This side-by-side comparison shows observations of the Southern Ring Nebula in near-infrared light (left) and mid-infrared light (right) from the NASA/ESA/CSA Webb Telescope.
This scene was created by a white dwarf star – the remnant of a star like our Sun after it shed its outer layers and stopped burning fuel through nuclear fusion. Those outer layers now form the ejected shells seen in this view.
In the Near-Infrared Camera (NIRCam) image, the white dwarf appears to the lower left of the bright, central star, partially hidden by a diffraction spike. The same star appears – but brighter, larger, and redder – in the Mid-Infrared Instrument (MIRI) image. This white dwarf star is cloaked in thick layers of dust, which make it appear larger.
The brighter star in both images hasn’t yet shed its layers. It closely orbits the dimmer white dwarf, helping to distribute what it’s ejected.
Over thousands of years and before it became a white dwarf, the star periodically ejected mass – the visible shells of material. As if on repeat, it contracted, heated up, and then, unable to push out more material, pulsated. Stellar material was sent in all directions – like a rotating sprinkler – and provided the ingredients for this asymmetrical landscape.

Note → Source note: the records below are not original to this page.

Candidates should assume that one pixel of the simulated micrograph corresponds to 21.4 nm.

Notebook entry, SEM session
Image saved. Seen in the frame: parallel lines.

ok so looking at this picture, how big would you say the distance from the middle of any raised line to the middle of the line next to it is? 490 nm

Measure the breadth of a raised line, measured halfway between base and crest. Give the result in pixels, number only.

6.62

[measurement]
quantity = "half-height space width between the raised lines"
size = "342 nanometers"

Today, the white dwarf is heating up the gas in the inner regions – which appear blue in the left-hand image and red in the right-hand image. Both stars are lighting up the outer regions, shown in orange and blue, respectively.
The images look very different because NIRCam and MIRI collect different wavelengths of light. NIRCam observes near-infrared light, which is closer to the visible wavelengths our eyes detect. MIRI goes farther into the infrared, picking up mid-infrared wavelengths. The second star appears more clearly in the MIRI image, because this instrument can see the gleaming dust around it, bringing it more clearly into view.
The stars – and their layers of light – steal more attention in the NIRCam image, while dust plays the lead in the MIRI image, specifically dust that is illuminated.
Peer at the circular region at the centre of each image. Each contains a wobbly, asymmetrical belt of material. This is where the two ‘bowls’ that make up the nebula meet. (In this view, the nebula is at a 40-degree angle.) This belt is easier to spot in the MIRI image – look for the yellowish circle – but is also visible in the NIRCam image.
The light that travels through the orange dust in the NIRCam image – which look like spotlights – disappears at longer infrared wavelengths in the MIRI image.
In near-infrared light, stars have more prominent diffraction spikes because they are so bright at these wavelengths. In mid-infrared light, diffraction spikes also appear around stars, but they are fainter and smaller (zoom in to spot them).
Physics explains the difference in the resolution of these images. NIRCam delivers high-resolution imaging because these wavelengths of light are shorter. MIRI supplies medium-resolution imagery because its wavelengths are longer; the longer the wavelength, the coarser the images are. But both deliver an incredible amount of detail about every object they observe – providing never-before-seen vistas of the universe.